Michael Meacher’s latest blog entry raises concern that the outcome of the 2015 election may depend solely on speculation about the state of the national deficit in 2020.
If this is true, then Yr Obdt Srvt doesn’t think Labour should have any problem securing victory; in the last nearly-five years the Tories have made excruciating cuts to public services that have reduced the deficit minimally – and now the gap between what the government takes and what it spends is rising again.
Mr Meacher points to history for the answer. “The British Establishment’s commitment to fiscal famine and monetary necrophilia in the 1920s-30s, which is being reproduced by Osborne’s policies today, had disastrous consequences,” he writes. By contrast, the Labour government of the 1940s faced a much higher national debt, but “the very high level of the deficit was subsumed in the much more important political objective of post-war national recovery” (as was pointed out recently by Labour leader Ed Miliband).

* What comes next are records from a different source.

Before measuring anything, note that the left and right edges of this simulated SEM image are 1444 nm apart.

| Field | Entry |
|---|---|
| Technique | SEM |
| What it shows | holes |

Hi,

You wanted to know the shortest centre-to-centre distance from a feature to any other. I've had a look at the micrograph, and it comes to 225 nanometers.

“The lesson that cries out to be learnt is that whilst the level of the deficit is not unimportant, it is much less important than other objectives, notably sustained economic growth and rising incomes and productivity, paying our way in the world through a revitalised manufacturing sector, and the restoration of full employment,” writes Mr Meacher.
“Do we need a repetition now of the 1930s to learn that fundamental lesson?”